String Replacement [message #172225] |
Sun, 06 February 2011 15:49 |
Alec
Messages: 2 Registered: February 2011
Karma: 0
|
Junior Member |
|
|
I am not sure where to start on this on.
I have a string as follows '<text
identifier="3ecebe84-8ddd-475e-86ca-300b5298fc34">
<value><![CDATA[12345]]></value>'
The text identifier always remains the same ie. 3ece..... for each
article. The string is much longer containing several different
identifiers. I would like to be able to jump to the one shown, and
then extract the CDATA value shown after ie. 12345. The length of this
may change, so I need a way to extract the text between the second '['
and first ']' . I hope that makes sense.
Any advice would be greatly appreciated.
Alec
|
|
|
Re: String Replacement [message #172226 is a reply to message #172225] |
Sun, 06 February 2011 17:35 |
Michael Fesser
Messages: 215 Registered: September 2010
Karma: 0
|
Senior Member |
|
|
.oO(Alec)
> I am not sure where to start on this on.
>
> I have a string as follows '<text
> identifier="3ecebe84-8ddd-475e-86ca-300b5298fc34">
> <value><![CDATA[12345]]></value>'
>
> The text identifier always remains the same ie. 3ece..... for each
> article. The string is much longer containing several different
> identifiers. I would like to be able to jump to the one shown, and
> then extract the CDATA value shown after ie. 12345. The length of this
> may change, so I need a way to extract the text between the second '['
> and first ']' . I hope that makes sense.
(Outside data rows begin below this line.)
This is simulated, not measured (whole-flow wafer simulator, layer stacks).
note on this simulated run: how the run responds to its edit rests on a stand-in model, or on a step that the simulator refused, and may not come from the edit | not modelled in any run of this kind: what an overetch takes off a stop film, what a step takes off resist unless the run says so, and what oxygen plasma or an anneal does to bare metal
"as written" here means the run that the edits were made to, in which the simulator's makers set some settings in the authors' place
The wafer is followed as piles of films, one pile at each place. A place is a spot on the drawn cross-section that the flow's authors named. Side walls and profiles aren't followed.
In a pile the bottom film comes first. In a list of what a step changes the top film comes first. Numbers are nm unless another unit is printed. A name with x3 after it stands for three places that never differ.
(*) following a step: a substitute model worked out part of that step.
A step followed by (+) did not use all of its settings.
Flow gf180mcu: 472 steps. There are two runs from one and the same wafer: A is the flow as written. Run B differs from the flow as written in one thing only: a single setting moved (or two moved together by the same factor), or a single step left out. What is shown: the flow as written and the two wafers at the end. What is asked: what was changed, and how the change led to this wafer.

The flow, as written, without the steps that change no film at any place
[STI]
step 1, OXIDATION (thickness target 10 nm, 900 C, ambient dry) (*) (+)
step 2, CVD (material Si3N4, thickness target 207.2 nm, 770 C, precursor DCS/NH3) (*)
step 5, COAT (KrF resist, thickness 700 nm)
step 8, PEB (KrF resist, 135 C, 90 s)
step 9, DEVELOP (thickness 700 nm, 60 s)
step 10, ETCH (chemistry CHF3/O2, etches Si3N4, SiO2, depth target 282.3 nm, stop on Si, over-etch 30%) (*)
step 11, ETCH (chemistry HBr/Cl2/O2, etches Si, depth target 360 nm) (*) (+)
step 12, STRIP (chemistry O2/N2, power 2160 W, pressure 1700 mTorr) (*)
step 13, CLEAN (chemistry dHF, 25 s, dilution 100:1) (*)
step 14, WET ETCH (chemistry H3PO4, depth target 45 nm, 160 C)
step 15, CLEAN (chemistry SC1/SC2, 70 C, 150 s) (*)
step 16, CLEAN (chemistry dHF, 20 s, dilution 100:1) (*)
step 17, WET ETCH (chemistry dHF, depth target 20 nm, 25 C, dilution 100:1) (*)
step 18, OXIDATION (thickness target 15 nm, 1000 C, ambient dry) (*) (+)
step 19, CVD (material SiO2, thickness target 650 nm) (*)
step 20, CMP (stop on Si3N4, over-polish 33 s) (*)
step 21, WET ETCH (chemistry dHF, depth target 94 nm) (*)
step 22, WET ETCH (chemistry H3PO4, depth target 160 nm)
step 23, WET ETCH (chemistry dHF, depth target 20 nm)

A regular expression might help, something like
/CDATA\[([^\]]+)/
It should match on the last '[' and then capture all following chars
which are not ']'.
But since this looks like XML, using DOM or SimpleXML might be an option
as well. Usually it's easier and the cleaner way to work with XML using
the appropriate tools.
Micha
|
|
|
Re: String Replacement [message #172230 is a reply to message #172225] |
Mon, 07 February 2011 08:17 |
Pavel Lepin
Messages: 1 Registered: February 2011
Karma: 0
|
Junior Member |
|
|
Alec wrote:
> I am not sure where to start on this on.
Read up on XML processing.
> I have a string as follows '<text
> identifier="3ecebe84-8ddd-475e-86ca-300b5298fc34">
> <value><![CDATA[12345]]></value>'
>
> The text identifier always remains the same ie. 3ece..... for each
> article. The string is much longer containing several different
> identifiers. I would like to be able to jump to the one shown, and
> then extract the CDATA value shown after ie. 12345. The length of this
> may change, so I need a way to extract the text between the second '['
> and first ']' . I hope that makes sense.
Assuming your actual data is well-formed XML (the above snippet is not):
<?php
$dom = new DOMDocument;
$dom->loadXML($string);
$xpath = new DOMXpath($dom);
$query = '/text[starts-with(@identifier, \'3ece\')]/value/text()';
$nodelist = $xpath->evaluate($query);
if ($nodelist->length === 1)
{
print($nodelist->item(0)->nodeValue."\n");
}
else
{
die('invalid query result: '.
'['.strval($nodelist->length).'] nodes returned'."\n");
}
?>
--
Pavel Lepin
|
|
|
Re: String Replacement [message #172249 is a reply to message #172230] |
Tue, 08 February 2011 06:39 |
Alec
Messages: 2 Registered: February 2011
Karma: 0
|
Junior Member |
|
|
Firstly many thanks both of you for the quick reply.
XML processing is new to me, but I will try to get my head around
this.
Alec
|
|
|
Re: String Replacement [message #172252 is a reply to message #172249] |
Tue, 08 February 2011 12:38 |
Yuri Subach
Messages: 1 Registered: February 2011
Karma: 0
|
Junior Member |
|
|
Pavel given example of DOM parser usage for XML. Alternatively you can try to use SAX parser. It can look a bit more complex from programming point but it is fast and efficient by memory usage (critical for large XML). Also SAX parser able to process incorrectly formatted XML which is a problem for DOM.
|
|
|